Products: Large Cap Growth Equity

Small Cap Growth Equity   •   Large Cap Growth Equity   •   Core Fixed Income   •  Intermediate Fixed Income   •   Short-term Fixed Income  •   Balanced

 

Investment Manager:

Martin E. LaPrade, CFA
Partner, Equity Portfolio Manager
31 Years of Investment Experience

Phone: (904) 493-5500
Fax: (904) 493-5524

Philosophy
Sawgrass Asset Management’s growth equity product has had a consistent investment philosophy and style since its inception in 1998. The product selects domestic stocks with greater earnings potential than the market. We add value over time by combining quantitative models with bottom-up fundamental research in a consistent and structured investment discipline. Our process identifies companies with strong earnings momentum, rising earnings estimates, and reasonable valuation relative to the Russell 1000 Growth Index. We believe that in combination, these three elements allow us to identify companies early in their cycle of positive change, which offers above average appreciation potential.

Process
Sawgrass applies a time-tested quantitative approach to a universe of 1000 liquid stocks to evaluate bottom-up factors such as earnings momentum, earnings estimates, and valuation.

In addition, we evaluate financial statement data. This approach builds a list of purchase candidates consisting of 100 stocks that all have favorable attributes and have demonstrated their ability to be successful companies. This list is then researched on a fundamental basis to evaluate the viability of continued earnings growth and to uncover influential qualitative elements of each security.

We construct a well-diversified portfolio of 45-55 stocks based on portfolio attribution and fundamental analysis. Our process focuses on specific stock selection and factor emphasis while paying close attention to industry and sector weightings relative to the Russell 1000 Growth Index.

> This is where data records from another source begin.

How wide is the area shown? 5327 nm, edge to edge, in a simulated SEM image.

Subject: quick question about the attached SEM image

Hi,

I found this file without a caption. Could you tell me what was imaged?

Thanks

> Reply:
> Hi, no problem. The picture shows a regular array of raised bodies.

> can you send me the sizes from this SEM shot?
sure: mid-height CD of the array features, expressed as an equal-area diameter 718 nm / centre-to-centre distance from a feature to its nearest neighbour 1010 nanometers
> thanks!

Our sell discipline focuses on four main areas. Companies are sold when earnings expectations start to decline, fundamental factors begin to experience significant changes, more attractive companies are identified, or risk profile realignment is necessary. Particular attention is paid to a stock's change in earnings estimates. Our strategy seeks to avoid stocks with weakening earnings or price trends.

We maintain an active portfolio that seeks to be fully invested with less than 5% in cash. No options or leverage is employed.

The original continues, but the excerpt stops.